Commentary

Commentary: Indonesia is
a story waiting to be told

Indonesia’s rise in prominence on the global stage has unfortunately not been accompanied by its ability to tell its own stories. The Indonesian story abroad is still largely told by non-Indonesians. There is nothing wrong with this, except that it is devoid of the perspectives and the aspirations of the Indonesians, the people who are experiencing and making the dramatic changes that are taking place in the fourth most populous nation in the world.

Now with Indonesia’s international profile rising, there is a growing international demand for the Indonesian story, or stories, to be told preferably by Indonesians. The government’s decision to recognize the role and potential contribution from the growing ranks of the Indonesian diaspora abroad last year could not have come earlier. These Indonesians, whether they retain their Indonesian citizenship or have taken up new nationalities in their new homes, make the best tellers of the Indonesian story.

I had the fortune to live and work in the United States as a senior fellow at the East-West Center office in Washington DC for almost one year in 2011. My specific assignment there was to help the center explain Asia, most particularly of course Indonesia, to the US crowd, particularly but not exclusively the policy establishment.

The East-West Center, with headquarters in Honolulu, Hawaii, runs a small office in the US capital to help explain the importance of the Asia Pacific region to the US national interests. I was privileged to help with that function, with a room in its office a few blocks from the White House and Congress Building.

The time I spent there qualified me to be a member of the Indonesian diaspora. This is not the first time that I have spent a considerably long time abroad, including my time as the son of a diplomat in my childhood and later on as a college student and participant of various fellowship programs. But I can definitely vouch that global interest about Indonesia, and about the Indonesian story, has never been as high as it is today.

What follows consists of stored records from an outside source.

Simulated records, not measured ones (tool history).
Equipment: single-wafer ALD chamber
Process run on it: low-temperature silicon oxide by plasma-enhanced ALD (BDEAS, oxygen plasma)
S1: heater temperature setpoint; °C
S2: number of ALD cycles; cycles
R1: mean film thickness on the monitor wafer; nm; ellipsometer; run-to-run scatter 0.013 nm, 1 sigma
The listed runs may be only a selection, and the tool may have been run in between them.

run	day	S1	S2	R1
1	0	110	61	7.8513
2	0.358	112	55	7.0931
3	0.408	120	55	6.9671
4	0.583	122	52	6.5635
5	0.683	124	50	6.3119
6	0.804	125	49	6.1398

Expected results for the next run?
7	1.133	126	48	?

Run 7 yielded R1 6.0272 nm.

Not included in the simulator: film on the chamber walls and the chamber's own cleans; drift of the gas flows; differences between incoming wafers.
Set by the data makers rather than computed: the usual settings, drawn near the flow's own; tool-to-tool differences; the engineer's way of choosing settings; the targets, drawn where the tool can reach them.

Not without a reason, too.

In the past decade or so, thanks to the democratization process and the accompanying economic development, Indonesia has earned a positive labeling in international media and literature: the third largest democracy in the world, the largest democracy among Muslim-majority countries, the largest and most important Southeast Asian economy. In compliance with the constitutional mandate, Indonesia is playing a bigger role in promoting global peace and prosperity. Its economy is now in the ranks of the 20 largest in the world, and at the present rate of growth all predictions say that Indonesia will be in the top 10 by 2025 and even the top five by 2040.

China, and to a lesser extent India, have obviously taken most of the spotlight when discussing the rise of Asia, but many in the policy establishment in Washington are also looking at other rising players in Asia, most notably Southeast Asia, including Indonesia. But while there are enough Chinese and Indians to tell their own stories, there aren’t enough Indonesians who are telling the Indonesian story to the world.

Now that Indonesia is becoming an important global player, the world wants to know a lot more about the country, about its people, its cultures and traditions, its political and economic systems and the aspirations of the people. For now, the Indonesian story is still largely being told by non-Indonesians. The major American media, for example, still focus too much on old familiar issues such as terrorism, radical Islam, natural disasters and military impunity, when reporting about Indonesia.

While these stories are important, there are other stories about Indonesia that need to be told: The struggle of an emerging democracy, the people’s aspirations for all types of freedom, the challenges of peoples with diverse racial, ethnical, cultural and religious backgrounds trying to live together as one nation. There are stories about Islam in Indonesia (and Southeast Asia) that defy negative stereotypes people in the West have about Muslims.

In the absence of enough literature about Indonesia written in English or any other foreign language (this merits a separate discussion), the story of Indonesia for now will have to be narrated by its own people wherever they are. All the Indonesian missions abroad are doing their part and I know the Indonesian Embassy in Washington DC is working very hard to tell the Indonesian story. But Indonesia needs a lot more than that.

The best contribution that the Indonesian diaspora abroad can give to their home country is to help tell the Indonesian story to people wherever they have set up their home today. I know some of them are already doing this in their own way and among their circle of friends, often serving them Indonesian food.

But we need a lot more from them. And we need them to tell the story as it is, good or bad.

This article is prepared for the seminar on “The Rising Impact of Diaspora on Indonesia” organized by the Indonesia Diaspora Business Council to be held in Jakarta on Feb. 26.